President Ranil Wickremesinghe, who took office in July, said Sunday that the Sri Lankan government would not oppose the motion to decriminalize consensual sexual relations between same-sex couples in the country.
Speaking to Administrator of the United States Agency for International Development (USAID) Samantha Power, Wickremesinghe said the bill, which would amend sections 365 and 365A of the Sir Lanka Penal Code, will still require support from parliament members.
“We are for it, but you have to get the support of individual members. It’s a matter of their private conscience,” Wickremesinghe expressed to Power in Colombo on Sunday.
Member of Parliament and Attorney-at-law Premnath C. Dolawatte submitted the bill titled “Penal Code (Amendment) (19th Act) bill to amend the Penal Code” to Wickremesinghe on Aug. 24 as a private member’s proposal.
“The society of this country has an extremely backward idea regarding the LGBTQ + community and because of this, not only in daily life activities but even in government and law enforcement agencies, this community has been subjected to various forms of violence, oppression and harassment,” the president’s Media Division said in a statement.
Under sections 365 and 365A in Sri Lanka’s Penal Code, those who are caught having voluntary intercourse with members of same sex can face a prison sentence of not less than 10 years and up to 20 years with fines.
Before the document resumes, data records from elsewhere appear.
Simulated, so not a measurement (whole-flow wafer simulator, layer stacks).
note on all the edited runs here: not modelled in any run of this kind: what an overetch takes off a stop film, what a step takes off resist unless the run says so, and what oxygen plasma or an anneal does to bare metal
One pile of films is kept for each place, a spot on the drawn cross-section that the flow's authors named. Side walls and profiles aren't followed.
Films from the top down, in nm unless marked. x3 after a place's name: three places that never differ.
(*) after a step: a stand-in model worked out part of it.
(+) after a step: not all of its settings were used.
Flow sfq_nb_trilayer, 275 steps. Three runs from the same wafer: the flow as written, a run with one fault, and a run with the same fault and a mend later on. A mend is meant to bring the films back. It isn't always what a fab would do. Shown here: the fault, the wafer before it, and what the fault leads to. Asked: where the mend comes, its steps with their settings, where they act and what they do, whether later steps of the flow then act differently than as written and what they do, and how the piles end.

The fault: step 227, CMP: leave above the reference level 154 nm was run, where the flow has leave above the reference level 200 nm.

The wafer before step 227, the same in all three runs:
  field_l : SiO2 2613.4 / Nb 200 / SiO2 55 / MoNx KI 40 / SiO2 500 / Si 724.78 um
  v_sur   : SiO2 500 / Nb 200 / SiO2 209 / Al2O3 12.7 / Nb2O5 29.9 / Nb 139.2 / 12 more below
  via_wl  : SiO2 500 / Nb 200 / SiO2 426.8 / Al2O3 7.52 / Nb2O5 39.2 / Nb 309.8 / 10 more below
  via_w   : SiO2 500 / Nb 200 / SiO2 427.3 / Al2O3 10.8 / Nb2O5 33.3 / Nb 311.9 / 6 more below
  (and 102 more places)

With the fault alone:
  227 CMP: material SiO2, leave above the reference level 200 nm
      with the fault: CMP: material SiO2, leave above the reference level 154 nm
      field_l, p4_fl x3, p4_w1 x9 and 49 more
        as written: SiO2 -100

“A law that is over one hundred years old, which directly hinders equal rights for all, no longer serves its populous,” a Change.org petition read. “Such a law must be revoked. Consensual sex between adults should not be policed by the State nor should it be grounds for criminalization.”
Same-sex intercourse was criminalized under British colonial rule when the occupiers created sections 365 and 365A in Sri Lanka’s Penal Code in 1883.
Although the LGBTQ-plus community and their allies welcomed the new bill, the news came amid developments that severely affected the lives of LGBTQ-plus people in the country.
A factory worker found himself without a job after recently coming out as a transgender man last year. The man, identified as Chameera, 26, met his partner Nimalka, a 30-year-old bisexual woman, at United Tobacco Processing (UTP) about three years ago. They initially kept their relationship a secret, but after coming out as a transgender man, Chameera found himself a target of discrimination at their workplace.
“They [managers] told him to stop coming to work looking like this,” Nimalka told Women’s Media Center. “Some managers told him that it’s sinful to be trans. When Chameera last met the managers, they even removed his mask to see if he’d grown a beard.”
Ashila Dandeniya, the founder of Stand Up Movement Lanka and a former garment factory worker in Katunayake, one of the 12 Export Processing Zones in Sri Lanka where UTP also operates, told WMC that “Managers and supervisors humiliate and bully [LGBTQ-plus] people in the factory.”
After learning that the factory terminated Chameera’s contract, Nimalka told WMC, “I’m worried that Chameera will do something to his life.”
In February 2021, a lesbian woman was found dead by suicide after the same factory ridiculed her and refused to allow her to work after she cut her hair short, Dandeniya said. When news of her death immediately spread among other workers, Dandeniya added, “Now they don’t hire anyone with short hair. The moment you cut your hair short, they fire you.”